NOTE: When writing about God and Jesus, The Daily Jot means YHVH as God and Yeshua Ha Mashiach as Jesus--the actual original names and the true nature and character of them.
Thursday, August 31, 2017
Ever wonder why you have less money to spend? That it seems like every time you go to the grocery store, you get a whole lot less for a whole lot more? Part of the reason is inflation. The way the government accounts for inflation these days kind of fudges the numbers-food and gasoline don't count in the same figures anymore. Convenient right? But on the other side of the equation, it may seem like you're paying more for essentials because you don't have as much available cash to spend. According to this week's report by the Bureau of Labor and Statistics, you are paying more in taxes than you are for food. In fact, since 2013, you have seen an average increase of 41.13% in taxes.
The report talks about spending in terms of "consumer units," which means families. The average American family's food expenditures increased by $601 from $6,602 in 2013 to $7,203 in 2016. Food expenditures were about 14% of the average American's income. The BLS's Average Annual Expenditures for American Consumer Units report indicates that the average American family paid $7,432 in taxes in 2013 compared with taxes of $10,489 in 2016, an increase of $3,057 or 41.13%. It is no wonder why most of us are feeling "pinched" because we are actually in a tax vice that is squeezing tighter each year. The government has become a leviathan that wields tremendous and absolute power over the people.
In March 1765, the British Parliament passed the Stamp Act, a tax to be levied on documents from legal papers to newspapers to playing cards, ranging from a penny to about a dollar depending on the number of pages. By November 1, 1765, the day the Stamp Act was to officially go into effect, PBS says: "there was not a single stamp commissioner left in the colonies to collect the tax." They were tarred and feathered and ran out of town. This unfair taxation of a penny-a penny--gave impetus to the American Revolution. The Founders believed that the government was not to intrude into people's lives beyond providing safety and security--the true meaning of providing for the general welfare--for the people.

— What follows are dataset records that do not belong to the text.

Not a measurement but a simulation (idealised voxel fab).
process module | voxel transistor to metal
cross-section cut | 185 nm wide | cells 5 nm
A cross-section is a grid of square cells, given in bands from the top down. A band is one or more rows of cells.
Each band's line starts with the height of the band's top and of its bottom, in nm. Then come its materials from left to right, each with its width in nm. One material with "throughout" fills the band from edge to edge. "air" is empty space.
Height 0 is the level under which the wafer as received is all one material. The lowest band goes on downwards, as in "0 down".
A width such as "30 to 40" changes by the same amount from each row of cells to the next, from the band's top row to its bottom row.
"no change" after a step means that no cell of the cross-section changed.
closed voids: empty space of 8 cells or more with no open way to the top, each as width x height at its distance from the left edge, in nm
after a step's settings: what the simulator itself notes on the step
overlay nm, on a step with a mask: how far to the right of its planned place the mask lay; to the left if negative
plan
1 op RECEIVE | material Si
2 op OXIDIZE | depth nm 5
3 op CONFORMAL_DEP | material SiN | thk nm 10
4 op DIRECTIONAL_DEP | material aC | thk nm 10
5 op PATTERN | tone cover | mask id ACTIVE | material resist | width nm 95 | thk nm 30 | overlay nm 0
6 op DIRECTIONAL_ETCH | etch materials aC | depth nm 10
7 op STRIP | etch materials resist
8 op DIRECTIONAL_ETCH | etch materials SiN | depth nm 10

There are certain Biblical principles being violated by such taxation. First and foremost, Exodus 20:3 says, " Thou shalt have no other gods before me." Government is not God. In America, we have a choice in how we are governed. We can vote. Government should never be allowed to stand with the life or death power of a god-either over our ability to have food or in our health care decisions. Exodus 20:17 says, "Thou shalt not covet thy neighbor's house, thou shalt not covet thy neighbor's wife, nor his manservant, nor his maidservant, nor his ox, nor his ass, nor any thing that is thy neighbor's." As well, Exodus 20:15 says, "Thou shalt not steal." A 41% increase in taxes over four years seems a lot like coveting and stealing to me.